Low correlation in terms of market returns among companies seems to suggest that it behooves investors to be more selective going forward. The all-around rally that started last November seems largely gone. (UBS)

Considering that, at the time of writing, the S&P is already above 5,100, CIO's base case covers the possibility of equity markets tapering down a bit in the near term. This is not to mean that there is no upside left in the equities tank; CIO thinks there is. Yet, the seemingly low correlation in terms of market returns among companies seems to suggest that it behooves investors to be more selective going forward. The all-around rally that started last November seems largely gone.


What does this "low correlation" thing mean, exactly?
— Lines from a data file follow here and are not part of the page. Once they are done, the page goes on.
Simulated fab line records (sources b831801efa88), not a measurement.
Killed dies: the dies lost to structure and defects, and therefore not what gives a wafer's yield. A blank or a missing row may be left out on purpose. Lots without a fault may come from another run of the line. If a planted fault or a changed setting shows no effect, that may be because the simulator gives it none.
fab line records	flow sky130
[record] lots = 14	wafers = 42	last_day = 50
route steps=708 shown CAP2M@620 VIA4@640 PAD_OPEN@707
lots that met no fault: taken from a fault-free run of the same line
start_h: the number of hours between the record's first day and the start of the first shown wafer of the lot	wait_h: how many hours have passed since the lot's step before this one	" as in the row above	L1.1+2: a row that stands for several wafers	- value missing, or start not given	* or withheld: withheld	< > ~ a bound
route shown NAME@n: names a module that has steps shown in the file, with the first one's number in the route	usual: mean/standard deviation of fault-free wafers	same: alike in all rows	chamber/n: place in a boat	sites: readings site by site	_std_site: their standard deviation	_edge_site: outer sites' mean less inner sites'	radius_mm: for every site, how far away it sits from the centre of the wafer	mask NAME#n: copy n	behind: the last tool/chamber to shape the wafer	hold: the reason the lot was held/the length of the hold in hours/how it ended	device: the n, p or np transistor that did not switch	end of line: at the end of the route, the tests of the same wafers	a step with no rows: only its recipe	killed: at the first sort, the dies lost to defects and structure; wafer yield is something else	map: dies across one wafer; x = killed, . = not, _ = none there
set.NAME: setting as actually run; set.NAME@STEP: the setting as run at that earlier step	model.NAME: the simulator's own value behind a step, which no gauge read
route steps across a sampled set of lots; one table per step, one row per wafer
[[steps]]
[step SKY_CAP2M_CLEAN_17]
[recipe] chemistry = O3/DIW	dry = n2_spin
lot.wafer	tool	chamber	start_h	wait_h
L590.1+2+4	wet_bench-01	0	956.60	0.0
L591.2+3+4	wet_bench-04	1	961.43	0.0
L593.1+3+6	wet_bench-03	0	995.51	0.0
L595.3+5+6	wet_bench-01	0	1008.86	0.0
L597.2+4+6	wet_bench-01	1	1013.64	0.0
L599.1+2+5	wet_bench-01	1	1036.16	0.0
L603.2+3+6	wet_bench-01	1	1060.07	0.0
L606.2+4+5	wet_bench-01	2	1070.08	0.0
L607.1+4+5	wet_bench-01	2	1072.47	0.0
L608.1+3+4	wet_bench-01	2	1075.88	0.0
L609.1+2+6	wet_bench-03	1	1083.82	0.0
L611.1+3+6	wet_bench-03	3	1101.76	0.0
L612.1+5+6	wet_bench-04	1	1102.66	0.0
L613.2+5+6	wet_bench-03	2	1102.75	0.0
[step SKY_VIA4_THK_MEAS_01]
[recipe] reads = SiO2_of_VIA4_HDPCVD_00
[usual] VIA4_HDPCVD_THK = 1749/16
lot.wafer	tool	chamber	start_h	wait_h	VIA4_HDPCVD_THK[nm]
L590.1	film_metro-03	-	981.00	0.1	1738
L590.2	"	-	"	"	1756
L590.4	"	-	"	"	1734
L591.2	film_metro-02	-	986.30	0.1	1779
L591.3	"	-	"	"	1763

Rather than all equities within the S&P 500 showing a similar trend, CIO has started to notice that a large portion of the companies that make up the index are now showing mixed behavior. For example, the S&P 500 has rallied roughly 24% since last October’s low; over that period, nearly 90% of the companies that made up the index gained in value. Year-to-date, however, the stock price of only 61% of the firms in the S&P 500 has increased.


CIO's Head of Asset Allocation, Jason Draho, recently underlined that “low correlations are a corollary of high return dispersion, and for the S&P 500 it's about as low as it's been in many years.” In fact, the three-month implied correlation index [1], a measurement of correlation in the market, is now at its lowest level in nearly two decades.


In more digestible terms

While the overall figure of the S&P 500 has been increasing, the parts that make it whole are now moving, more than before, in opposite directions. If this behavior were to remain, CIO thinks there’s reason to believe the S&P 500 could remain range-bound, and that investors seeking to outperform the market will need to be selective in their allocations.


In this context, CIO maintains a neutral preference for US equities and highlights that there may be better opportunities to add to equity positions. From a sector standpoint, CIO is most preferred on healthcare, industrials, and information technology, and least preferred on real estate and utilities.


For more on this, see " Rain or shine," 4 March 2024

Main contributor: Alberto Rojas


[1] As per CBOE, the implied correlation index is a financial benchmark that provides instantaneous market estimates of expected correlation using implied volatilities of the S&P 500 and the top 50 stocks within the index. Note that implied correlation is a gauge of herd behavior.